'Good Nazi of Nanjing' sparks debate

A film about a member of the Nazi party who saved thousands of Chinese during the massacre in Nanjing recently opened in Germany. The BBC's Zoe Murphy looks at the possible impact this unlikely hero's story may have on Sino-Japanese relations.

On Christmas Eve in 1937, German businessman John Rabe visited the mortuary in China's then capital, Nanjing.

He later described in his diary the charred body of a civilian man whose eyes had been gouged out, and a boy of perhaps seven, whose corpse was punctured with bayonet wounds.

"I wanted to see these atrocities with my own eyes, so that I can speak as an eyewitness later," he wrote. "A man cannot be silent about this kind of cruelty!"

The Second Sino-Japanese War was raging.

Japanese troops had stormed the capital, carrying out mass executions and raping tens of thousands of local women and girls, in a six-week orgy of violence that became known as the Rape of Nanjing.

Risking his life, Rabe remained in China and, along with a handful of Westerners, set up a "safety zone" in Nanjing that is thought to have prevented the massacre of more than 200,000 Chinese during one of the bloodiest episodes of the Japanese invasion.

As Germany and Japan were allies, Rabe used his Nazi party membership to do all he could to protect civilians in the zone - including 650 sheltering refugees in his own house and garden.

With a flash of his swastika armband and through sheer force of personality, he intervened in acts of looting and attempted rape by the Japanese troops.
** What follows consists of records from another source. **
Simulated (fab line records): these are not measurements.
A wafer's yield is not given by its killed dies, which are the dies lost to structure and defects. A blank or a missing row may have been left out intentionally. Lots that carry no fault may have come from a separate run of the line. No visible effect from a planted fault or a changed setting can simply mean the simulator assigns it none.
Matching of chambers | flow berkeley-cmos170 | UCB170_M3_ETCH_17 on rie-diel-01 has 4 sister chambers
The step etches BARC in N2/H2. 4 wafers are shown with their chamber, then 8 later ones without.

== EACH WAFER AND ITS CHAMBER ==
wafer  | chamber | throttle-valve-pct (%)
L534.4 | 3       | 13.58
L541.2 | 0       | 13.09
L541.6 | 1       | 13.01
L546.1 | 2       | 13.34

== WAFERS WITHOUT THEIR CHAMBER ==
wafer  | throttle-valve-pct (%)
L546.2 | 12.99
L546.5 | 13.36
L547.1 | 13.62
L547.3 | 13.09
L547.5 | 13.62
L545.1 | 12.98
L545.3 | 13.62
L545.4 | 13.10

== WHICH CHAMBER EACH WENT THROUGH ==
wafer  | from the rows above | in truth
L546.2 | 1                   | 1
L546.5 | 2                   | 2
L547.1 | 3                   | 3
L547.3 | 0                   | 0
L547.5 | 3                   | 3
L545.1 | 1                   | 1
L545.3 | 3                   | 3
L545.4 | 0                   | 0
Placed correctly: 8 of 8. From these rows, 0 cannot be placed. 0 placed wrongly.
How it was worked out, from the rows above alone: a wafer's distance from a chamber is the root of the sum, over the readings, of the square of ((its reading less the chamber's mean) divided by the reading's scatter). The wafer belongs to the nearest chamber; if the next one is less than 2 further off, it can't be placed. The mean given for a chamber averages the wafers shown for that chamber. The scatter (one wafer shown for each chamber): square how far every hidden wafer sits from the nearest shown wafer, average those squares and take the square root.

The diaries of this unlikely and unsung hero only became public knowledge in the late 1990s, when they were published in Germany. They have now been made into a film, simply titled John Rabe.

The biopic, which premiered recently in Germany, may stoke historical tensions between Beijing and Tokyo. But it is hoped that Rabe's story may renew debate and ultimately help heal old wounds.